Friday, May 30, 2008

Bush Economy: 2001-2008

George W. Bush campaigned in 2000 as an apostle of the "supply side" economic theory championed by Ronald Reagan back in the 1980s. When he took office in 2001 he began putting it into effect right away. A look at the past 7 years is in order because the presumptive Republican nominee for president, Senator John McCain, has embraced the supply side tenets as the centerpiece of his economic policy.

This economic model is based on large tax cuts, particularly weighted in favor of the wealthy, investors, and corporations. It also entails cutting regulation and as many government services as possible. The idea is that flush with cash, the well-heeled will plow it back into the economy and create millions of good new jobs that will ultimately benefit the middle and working classes as well. The theory holds that cutting government revenue with the tax cuts will not result in deficits because the economy will grow tremendously and the newly-prosperous workers will need fewer government services.

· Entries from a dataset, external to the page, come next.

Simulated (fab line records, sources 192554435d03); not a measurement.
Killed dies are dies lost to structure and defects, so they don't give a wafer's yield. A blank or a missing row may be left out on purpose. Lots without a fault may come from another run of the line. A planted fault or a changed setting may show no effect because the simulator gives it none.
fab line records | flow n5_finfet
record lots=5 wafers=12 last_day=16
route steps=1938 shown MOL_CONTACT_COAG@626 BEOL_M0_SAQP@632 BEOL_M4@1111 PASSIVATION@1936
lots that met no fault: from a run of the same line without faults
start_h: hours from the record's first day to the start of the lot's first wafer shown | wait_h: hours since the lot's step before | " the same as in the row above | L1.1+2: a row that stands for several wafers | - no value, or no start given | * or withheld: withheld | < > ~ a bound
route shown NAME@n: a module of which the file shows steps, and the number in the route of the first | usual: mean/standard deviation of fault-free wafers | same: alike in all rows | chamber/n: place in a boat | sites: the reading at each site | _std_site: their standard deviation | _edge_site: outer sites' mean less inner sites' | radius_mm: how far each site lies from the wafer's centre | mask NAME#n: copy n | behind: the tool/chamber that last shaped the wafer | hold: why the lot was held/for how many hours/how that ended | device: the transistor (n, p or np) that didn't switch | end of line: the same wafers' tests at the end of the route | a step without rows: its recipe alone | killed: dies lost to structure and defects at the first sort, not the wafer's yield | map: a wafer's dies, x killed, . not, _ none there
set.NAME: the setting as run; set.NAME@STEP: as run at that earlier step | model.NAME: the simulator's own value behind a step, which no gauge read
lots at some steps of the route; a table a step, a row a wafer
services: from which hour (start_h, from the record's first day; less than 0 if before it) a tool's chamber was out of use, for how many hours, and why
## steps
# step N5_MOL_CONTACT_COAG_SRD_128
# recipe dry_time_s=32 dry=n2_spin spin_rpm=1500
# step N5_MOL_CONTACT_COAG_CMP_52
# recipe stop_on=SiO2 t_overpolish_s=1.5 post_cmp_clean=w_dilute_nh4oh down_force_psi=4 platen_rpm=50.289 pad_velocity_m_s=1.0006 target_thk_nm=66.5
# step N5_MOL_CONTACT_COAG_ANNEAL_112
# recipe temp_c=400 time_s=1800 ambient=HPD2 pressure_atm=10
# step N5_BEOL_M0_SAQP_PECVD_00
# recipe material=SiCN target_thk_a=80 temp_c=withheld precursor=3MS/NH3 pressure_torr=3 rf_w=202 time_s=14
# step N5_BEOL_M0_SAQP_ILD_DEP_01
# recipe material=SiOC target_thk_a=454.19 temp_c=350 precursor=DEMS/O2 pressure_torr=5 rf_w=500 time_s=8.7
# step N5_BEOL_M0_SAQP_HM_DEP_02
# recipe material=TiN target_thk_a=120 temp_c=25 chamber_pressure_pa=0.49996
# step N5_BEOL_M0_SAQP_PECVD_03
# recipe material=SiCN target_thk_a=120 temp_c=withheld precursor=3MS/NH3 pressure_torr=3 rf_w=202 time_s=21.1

When implemented in the 1980s, this plan resulted in reasonable growth, but it all went to the upper class. The rich got richer, the poor got poorer and the middle class worked longer hours to stay even. The deficit grew to all-time highs. Critics of the supply side theory began derisively calling it "trickle down," a sobriquet correctly implying that little did trickle down. So how has it done in its second go-around?

On the debt, Bush inherited a surplus of $236 billion. This year there will be a projected $354 billion deficit. The national debt has grown by $3,500 billion ($3.5 trillion) during Bush's 7 years in office, an all-time record.

All this borrowing has contributed to the devaluation of the dollar. The Euro was worth $1.01 in 2001 and is worth $1.45 now. Gold was $319 an ounce then and is $892 per ounce now. Oil sold for $26 a barrel and is currently over $130. The average price of a gallon of gas has gone from $1.47 to $3.96. The annual trade deficit has gone up from $380 billion to $759 billion.

Have there been any benefits from this policy? Well, the overall economy (GDP) has grown by an average of 2.65% these past 7 years, though that is less than the average 4.09% growth during the eight years of the previous administration. The ruinous price increases and job losses have, of course, left most people worse off. But it has been very good for some. Productivity per worker has gone up by 18%. Corporate profits after tax have grown from $503.8 billion to $1,351.9 billion. The profits of the Standard & Poor's 500 top companies were 8.6% of GDP in 2006, a record high. The number of billionaires has increased from 186 to 415, and their combined wealth has quadrupled from $816 billion to $3.5 trillion. The top 1% of Americans have received cumulative tax cuts of $546 billion. For the biggest corporations and the wealthiest individuals, times have been good indeed.

How about for regular working folks? Well, the median household income has fallen from $49,158 to $48,201. We have lost 3.1 million manufacturing jobs. The official unemployment rate has gone from 3.5% to 5%, an increase of 2.1 million people. The percentage including those discouraged and no longer seeking work and those underemployed (the real unemployment rate), has grown from 6.3% to 9%. Consumer credit debt has gone from $7.65 trillion to $12.8 trillion, home foreclosures are up 68% and the savings rate has fallen from +2.3% to -0.5%.

In addition, there are 46.9 million Americans without health insurance, an increase of 8.5 million. The average cost of family health insurance has gone from $6,230 to $12,106 a year. The average cost per year at a 4-year public university has gone up $4,600 to $13,000 and at a private university has risen $7000 to $29,000. The maximum Pell Grant now leaves a student $8,746 short of covering public university costs. These factors have resulted in a 75% increase in the average debt a graduate leaves school with, which now stands at $21,000.

I regret deluging you with all these figures. It may have seemed a bit tedious going through them all. But seeing them in print may provide a tangible picture for what you have probably been feeling in your gut. Giving more money to the top few percent and cutting services to everyone else has not resulted in general improvement for the American people. It has instead resulted in an enormous accumulation of wealth at the top, a steady worsening of conditions for the overwhelming majority and has left the nation awash in debt. These are the same results produced when the supply side theory was applied in the 1980s. You might want to keep this in mind when considering how to cast your vote this November. I know I will.

1 comment:

jeff said...

A devastating legacy is left for the Obama Administration. There is a huge need to invest in an energy policy that can bring significant independence, education and infrastructure that will return us to national competitiveness, and health care to protect everyone. Add to this list the hardly incidental costs of caring for our veterans, retooling the military, and supporting the retiring baby boomers. Any one of the above means huge investments. Having squandered our wealth, the big concern I have is, can we really afford to do the things that we can't afford not to do?